The wholesale price of Chinese cabbage has fallen to as low as 0.12 yuan (2 US cents) a kilogram in North China, much to the dismay of the vegetable's growers, according to the latest issue of China Times, a Beijing-based business weekly.

The retail price of the vegetable, which was 0.8 yuan per kilogram on Nov 4, has now bottomed out at about 0.3 yuan per kilogram.

The growers are so discouraged that some of them have given up harvesting these vegetables, choosing instead to let them rot in the fields.

"If you want Chinese cabbages, come and pick in my fields — for free!" Mrs Zhao, a Chinese cabbage grower in South Beijing's Daxing district, was quoted as saying in the China Times report.
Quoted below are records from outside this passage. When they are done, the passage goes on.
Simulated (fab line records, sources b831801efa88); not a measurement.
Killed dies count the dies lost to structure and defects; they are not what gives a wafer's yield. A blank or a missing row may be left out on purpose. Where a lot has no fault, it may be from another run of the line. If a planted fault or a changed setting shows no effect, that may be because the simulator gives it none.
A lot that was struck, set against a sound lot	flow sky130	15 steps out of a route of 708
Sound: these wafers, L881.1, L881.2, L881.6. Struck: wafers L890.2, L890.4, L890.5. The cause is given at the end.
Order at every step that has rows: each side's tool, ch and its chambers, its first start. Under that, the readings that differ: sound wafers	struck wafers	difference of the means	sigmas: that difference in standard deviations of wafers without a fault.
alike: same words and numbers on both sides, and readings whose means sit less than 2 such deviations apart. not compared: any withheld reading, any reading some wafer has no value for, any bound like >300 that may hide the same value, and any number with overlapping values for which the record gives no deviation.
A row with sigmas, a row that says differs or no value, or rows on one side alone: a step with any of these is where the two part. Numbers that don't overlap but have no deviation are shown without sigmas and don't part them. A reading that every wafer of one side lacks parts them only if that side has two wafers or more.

Wholesalers are also feeling the pinch.

"We buy from the growers at a price of 0.12 yuan per kilogram and sell them to greengrocers at 0.24 yuan," said a Chinese cabbages sales manager, named Zhang, in Shouguang, Shandong province.

He said he can make hardly any money after deducting the costs of labor, transportation and packing.

Greengrocers have much to complain about, too.

Yu Zhifen, who is in her 50s and sells vegetables at a market in the Hepingli community of Beijing's Dongcheng district, said the low profit of the cabbage business is upsetting.

She said they buy wholesale Chinese cabbages from Daxing, or from her hometown of Gu'an, a small county in Hebei province, with a price of no more than 0.8 yuan per kilogram.

"But we have to take off the first three muddy layers before selling them to the residents at 1.6 yuan a kilogram, which means we have to absorb the loss ourselves." Ding said.

"Besides, we also have to pay the rent, the sanitation fees and some other expenses, so very little money can be made as a result," she said.

Zhang Yanxiang, an expert on growing vegetables from Shouguang, a major vegetable trading center in North China, said there are at least two reasons for the vegetable's price slump this year.

"One is that the weather in October is good for the growth of Chinese cabbages, which benefits a harvest in November and leads to the price drop," Zhang said.

Another reason is that too many farmers are growing Chinese cabbages. "The planting area of Chinese cabbage has increased greatly, and the supply has exceeded the demand too much," he said.

Qin Qingwu, director of the Provincial Information Research Center of Shandong Academy of Social Sciences, agrees with Zhang.

He said fresh vegetables are hard to store and the market cannot absorb so many Chinese cabbages at a time, and that has led to the price slump.

"Farmers make their own decisions on their planting portfolio," Qin said. "Growing Chinese cabbage was considered profitable in previous years and lots of farmers flocked in, but it turns out that things went contrary to their wishes."

But some say the price drop won't last long.

Zhang predicts that the price will cease dropping when the weather gets much colder. "By then, there are not many vegetables in the fields, and people can rely only on vegetables from greenhouses. With less supply, the price of Chinese cabbage may bounce back," he said.